As illustrated diagrammatically in FIG. 2, the rectifier 18 comprises a first plurality of rectifier components in the form of diodes 24, the anodes of which are connected to a first bus bar 26 and the cathodes of which are connected to the anodes of respective ones of a second plurality of rectifier components in the form of diodes 28, the cathodes of which are connected to a second bus bar 30. As shown, three pairs of diodes 24, 28 are provided. One of the exciter windings 16 is associated with each pair of diodes 24, 28, being connected to a point between the cathode of the diode 24 and the anode of the diode 28 thereof. Connected to the bus bars 26, 30 are wires or conductors whereby the output from the rectifier 18 is supplied to the windings 20. Such a rectifier arrangement is of substantially conventional form and it will be understood that, in use, the AC output from the exciter windings 16 occurring on rotation of the rotor is rectified to form a DC input for the main generator windings 20.

As illustrated diagrammatically in FIG. 2, each diode 24, 28 is mounted upon, although electrically insulated from, a support 32. FIGS. 3 and 4 show that the support 32 takes the form of a steel cup having a central opening 34 through which the rotor 10 extends, in use, such that the support 32 is secured and grounded to the rotor 10. The bus bars 26, 30, denoted by dashed lines in FIG. 4, each take the form of an arcuate copper plate 36 which extends adjacent part of the support 32 but is spaced therefrom by an annular disc 38 of an insulating material, for example in the form of Kapton, although other materials could be used. The first bus bar 26 is electrically connected to the anodes of the first diodes 24, and the second bus bar 30 is electrically connected to the cathodes of the second diodes 28. The diodes 24, 28 further include terminals whereby electrical connections (not shown in FIG. 4) between the diodes 24, 28 and the exciter windings 16 can be made.

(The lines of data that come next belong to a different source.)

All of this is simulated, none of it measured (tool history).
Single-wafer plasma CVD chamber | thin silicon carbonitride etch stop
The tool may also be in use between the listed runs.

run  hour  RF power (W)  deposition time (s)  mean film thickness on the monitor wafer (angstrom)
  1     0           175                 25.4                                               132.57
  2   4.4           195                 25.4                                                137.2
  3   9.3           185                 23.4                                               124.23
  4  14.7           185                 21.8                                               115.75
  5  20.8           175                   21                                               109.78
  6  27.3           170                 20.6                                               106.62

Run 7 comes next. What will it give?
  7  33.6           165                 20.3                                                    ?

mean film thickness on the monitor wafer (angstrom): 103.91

In accordance with the invention, first and second resistance paths 40, 42 are provided between the first and second bus bars 26, 30 and the support 32. As shown in FIGS. 3 and 4, the first and second resistance paths 40, 42 are conveniently formed by providing the disc 38 with a pair of openings 44, one positioned beneath the first bus bar 26 and the other positioned beneath the second bus bar 30. Recesses 46 are formed in the support 32 in positions aligned with the openings 44. The recesses 46 and openings 44 together form a pair of pockets which receive respective semi-conductive elements 48, denoted by dashed lines in FIG. 3, which are clamped or compressed between the support 32 and the respective first and second bus bars 26, 30, providing the resistance paths 40, 42 therebetween. The semi-conductive material may be, for example, silicone rubber or the like.

Although not shown, the first and second bus bars 26, 30 are secured to the support 32 by the housings of the diodes 24, 28, the diodes 24, 28 taking the form of stud diodes or the like.

The diodes 24, 28 are bathed in a cooling oil or other suitable coolant fluid, in use. As outlined hereinbefore, there is a risk that, in use, static charges may accumulate within the coolant which may, under some conditions, discharge to the bus bars 26, 30 and/or diodes 24, 28, particularly when the cooling oil is clean and so contains few electrically conductive particles. It will be appreciated that by providing the resistance paths between the bus bars 26, 30 and the support 32, currents arising from such discharges may flow to the support 32 via the resistance paths 40, 42 and so be grounded, thereby reducing the risk of damage to the diodes 24, 28.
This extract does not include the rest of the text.